But the things he found to be consistently reported by all people who survived tsunami were then forever embedded in my psyche and came back to haunt me when watching footage of the Boxing Day tsunami of 2004 and the recent tragedy in Japan. The first thing I learned was what a tsunami actually is.
Most tsunami occur when an earthquake causes a shift in the ground at the bottom of the sea. We’ve all seen pictures of an earthquake at a fault line splitting roads in two and pushing one side metres up in the air. Tectonic plates don’t care if they’re on dry land or at the bottom of the sea so if one occurs down there and a few miles of ocean floor suddenly finds itself raised upwards then a huge volume of water (all the water above the plate that’s shifted upwards) is displaced in a very short place of time. This causes enormous waves to start propagating outwards from the site of the shift. Except it doesn’t look very big to the observer on the surface.

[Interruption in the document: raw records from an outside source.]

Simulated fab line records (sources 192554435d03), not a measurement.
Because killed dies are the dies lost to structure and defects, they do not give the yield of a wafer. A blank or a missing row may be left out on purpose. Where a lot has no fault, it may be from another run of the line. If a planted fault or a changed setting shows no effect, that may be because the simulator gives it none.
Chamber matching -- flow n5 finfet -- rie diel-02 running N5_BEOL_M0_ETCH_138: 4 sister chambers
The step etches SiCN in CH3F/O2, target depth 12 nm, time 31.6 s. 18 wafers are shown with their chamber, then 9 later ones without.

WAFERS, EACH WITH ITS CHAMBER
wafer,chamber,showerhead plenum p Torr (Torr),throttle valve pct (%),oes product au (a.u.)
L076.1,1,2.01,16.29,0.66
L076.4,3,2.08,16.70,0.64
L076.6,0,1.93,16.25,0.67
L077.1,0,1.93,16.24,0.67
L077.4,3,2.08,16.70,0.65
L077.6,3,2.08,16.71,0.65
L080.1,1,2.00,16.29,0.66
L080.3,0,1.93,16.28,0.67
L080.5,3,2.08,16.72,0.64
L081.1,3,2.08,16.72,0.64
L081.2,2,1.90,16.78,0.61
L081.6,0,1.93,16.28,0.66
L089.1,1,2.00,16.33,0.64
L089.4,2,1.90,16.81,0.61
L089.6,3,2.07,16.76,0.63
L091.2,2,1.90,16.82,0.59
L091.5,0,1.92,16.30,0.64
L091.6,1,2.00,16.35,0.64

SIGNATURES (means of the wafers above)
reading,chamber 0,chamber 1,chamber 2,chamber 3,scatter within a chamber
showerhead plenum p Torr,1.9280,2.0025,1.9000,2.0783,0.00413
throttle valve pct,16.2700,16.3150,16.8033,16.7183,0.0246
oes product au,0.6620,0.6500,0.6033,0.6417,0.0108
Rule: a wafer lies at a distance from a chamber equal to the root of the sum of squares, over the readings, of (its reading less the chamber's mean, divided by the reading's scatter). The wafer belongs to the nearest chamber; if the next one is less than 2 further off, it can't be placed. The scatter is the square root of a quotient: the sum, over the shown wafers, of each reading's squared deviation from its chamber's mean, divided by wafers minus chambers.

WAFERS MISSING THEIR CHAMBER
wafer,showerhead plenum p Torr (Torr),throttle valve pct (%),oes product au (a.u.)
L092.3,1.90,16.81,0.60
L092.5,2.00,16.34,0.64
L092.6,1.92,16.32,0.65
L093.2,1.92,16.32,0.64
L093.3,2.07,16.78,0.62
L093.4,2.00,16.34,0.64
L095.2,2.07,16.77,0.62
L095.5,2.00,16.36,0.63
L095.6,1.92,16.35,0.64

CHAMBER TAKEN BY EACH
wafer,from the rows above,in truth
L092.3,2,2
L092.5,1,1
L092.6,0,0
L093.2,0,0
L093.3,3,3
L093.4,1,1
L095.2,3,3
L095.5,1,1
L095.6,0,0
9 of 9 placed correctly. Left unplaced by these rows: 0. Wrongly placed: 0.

Normal waves out at sea are caused mostly by the weather (either the wind, warm water mixing with cold or other similar actions). Even large waves are only really on the surface so are at most a few metres in height. However the wave generated by an earthquake starts at the sea bed and stretches to the surface. So instead of being a few metres in height it could be a couple of miles in height. Since earthquakes happen very quickly the resulting wave will be moving at serious speed – up to hundreds of miles per hour. Yet at sea you wouldn’t notice a tsunami wave at all – it would appear on the surface to be a normal wave or waves (there are usually multiple waves generated).
Things get scary when the tsunami waves approach land. As a 2 mile high wave reaches land the depth of the water reduces and this causes a huge build up of water while the wave slows down. Think of a bunch of runners sprinting along a road when they hit a deep muddy section. As they do this they slow down and the faster runners still on dry land quickly catch up and pack together with those wading through the mud – the density of people keeps increasing and it gets pretty crowded. Then when runners get clear of the mud they all spill out at once. In the same way the volume of water moving towards shore starts to build up and that’s where the first and only warning sign is.
The book talked about one telltale sign a tsunami was on its way. Suddenly, without warning and without any noise or fuss, all the water on the beach disappears in a matter of minutes. It’s like someone’s pulled the plug and the sea has drained away. When I watched footage from the 2004 tsunami I could see people standing on the beach looking out at shipwrecks suddenly revealed wondering what was going on. The book I read said in no uncertain terms that if you ever found yourself seeing a similar phenomenon then you should run for high ground as fast as you can, because what comes next will kill you for certain.
The reason the water drains away comes back to that huge wave building up as the tsunami slows down. Water starts to pile up and the usual ebb and flow at the beach gets halted so it all runs back out to sea. Shortly afterwards, instead of a huge surfers wave hitting the beach as I’d imagined, water just starts flowing and flowing and flowing carrying huge momentum. It picks up debris and destroys everything in its wake – particularly man-made. It’ll carry boats, ships, trees, cars, houses and it’s relentless. The scientist often found boats deposited several miles inland and he realised that when the water has extended as far inland as it could, gravity would kick in and it would flow back out to sea again. Some of the debris would be left in place, some of it dragged miles back out to the sea.
Until I read the book I’d imagined a single perfect wave crashing down on the shore. Afterwards I understood the mechanics of what was happening and how instead it made sense to think about it as a surge of a huge volume of water destroying everything in its wake. That there was very little you could do to predict or battle against it. And that your only warning is the sea disappearing. That stuck with me for 20 years.
Watching the footage from the 2004 Boxing Day and recent Japanese tsunami was horrifying for obvious reasons. But to actually see what I read about as a child unfold in front of my eyes knowing the damage it was doing was both fascinating and terrifying. Fascinating because as a child I wanted to see what a tsunami looked like. Terrifying because I was actually getting to see what a tsunami looked like. And it was every bit as bad as I’d imagined.